Friday, 16 August 2013

Head V Heart

With pressure from the job centre to apply for work, my head and heart are in conflict. I want to work, like everyone I need to pay my bills, but I'm struggling to hold on to my vision and my goal to persevere until I get what I want .... a teaching post.

Having just completed four years of study as a mature student and achieving a BA(Hons), I don't want to waste all that hard work and perseverance, by accepting any job that I may be offered. I was employed in various companies doing clerical and admin work for many years, many of those were filled with boredom and despair. Although I have 5 years experience teaching in the Post 16 sector, my teaching certificates are now out of date. Before I can embark on a new teaching career I have to study for Level 3 - 5 certificates. I've sent a few CV's and filled in application forms for the Adult Tutor vacancies that I've found so far, but I've had no response.  I feel pressurised into applying for any job and it is quite stressful.
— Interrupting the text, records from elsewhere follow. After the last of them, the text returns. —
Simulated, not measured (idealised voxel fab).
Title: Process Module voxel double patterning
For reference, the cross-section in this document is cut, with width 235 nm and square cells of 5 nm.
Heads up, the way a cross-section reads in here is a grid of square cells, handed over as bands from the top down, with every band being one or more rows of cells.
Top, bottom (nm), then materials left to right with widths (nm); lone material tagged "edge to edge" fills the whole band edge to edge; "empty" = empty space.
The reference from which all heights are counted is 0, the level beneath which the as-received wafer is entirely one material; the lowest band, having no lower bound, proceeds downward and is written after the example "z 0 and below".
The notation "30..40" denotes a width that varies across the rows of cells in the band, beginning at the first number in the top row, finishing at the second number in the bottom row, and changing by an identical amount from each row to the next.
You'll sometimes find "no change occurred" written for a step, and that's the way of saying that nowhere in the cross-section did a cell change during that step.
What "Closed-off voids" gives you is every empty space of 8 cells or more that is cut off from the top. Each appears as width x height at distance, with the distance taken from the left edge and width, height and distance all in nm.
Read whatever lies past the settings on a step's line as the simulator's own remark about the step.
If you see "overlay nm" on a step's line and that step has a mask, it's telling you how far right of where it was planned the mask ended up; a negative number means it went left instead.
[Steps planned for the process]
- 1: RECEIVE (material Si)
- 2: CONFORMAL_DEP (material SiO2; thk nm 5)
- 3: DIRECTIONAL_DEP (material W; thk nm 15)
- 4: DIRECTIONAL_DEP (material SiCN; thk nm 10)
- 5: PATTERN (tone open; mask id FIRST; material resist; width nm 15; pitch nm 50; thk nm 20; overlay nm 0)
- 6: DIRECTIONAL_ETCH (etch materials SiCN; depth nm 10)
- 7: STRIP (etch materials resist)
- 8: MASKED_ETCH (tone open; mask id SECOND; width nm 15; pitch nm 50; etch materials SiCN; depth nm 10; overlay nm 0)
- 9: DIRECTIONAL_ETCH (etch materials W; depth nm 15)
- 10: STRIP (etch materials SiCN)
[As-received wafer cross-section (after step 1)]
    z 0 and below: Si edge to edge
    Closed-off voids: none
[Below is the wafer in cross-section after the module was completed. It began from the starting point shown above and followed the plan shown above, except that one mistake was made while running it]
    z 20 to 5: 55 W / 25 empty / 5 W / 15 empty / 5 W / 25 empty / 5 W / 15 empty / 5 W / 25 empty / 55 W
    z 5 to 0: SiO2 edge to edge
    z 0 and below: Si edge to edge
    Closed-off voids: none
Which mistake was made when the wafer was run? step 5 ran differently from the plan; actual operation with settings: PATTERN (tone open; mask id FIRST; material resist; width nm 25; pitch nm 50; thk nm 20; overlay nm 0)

Today I had an interview with a firm of Solicitors. The interview went well but I don't want the job if I am offered it. My heart slumps when I think of the work I would have to do. The solicitor, the firm and the people there were friendly and welcoming, my feelings are not a reflection on them. Its just that I know if I accepted a job like this, it would lead to depression. Depression because I would not be following my heart to work in Education, to follow my dreams, to work in a role that I know would bring great rewards on a personal level. Teaching is a vocation for me; I'm a good teacher and it is where I should be. There is a deep feeling within me that feels like destiny. I may not spend the rest of my life teaching, it may lead my to other opportunities. But at this moment in time, it is what I know is right for me.

Of course being in the middle of the Summer Holiday for Schools and Colleges, my hands are tied. I have to wait until September before I can start learning for the Teaching Certificates that I need. But I am determined that I will follow my heart. I am committed to my vision. It is important to enjoy and be fulfilled in life. In the past I've learned the hard way and ignored my intuition, but I wont do it again. I have to stay positive and believe that I will achieve my goals.

Writing a Blog can be very useful! I have convinced myself to follow my dreams ... that can only be a good thing!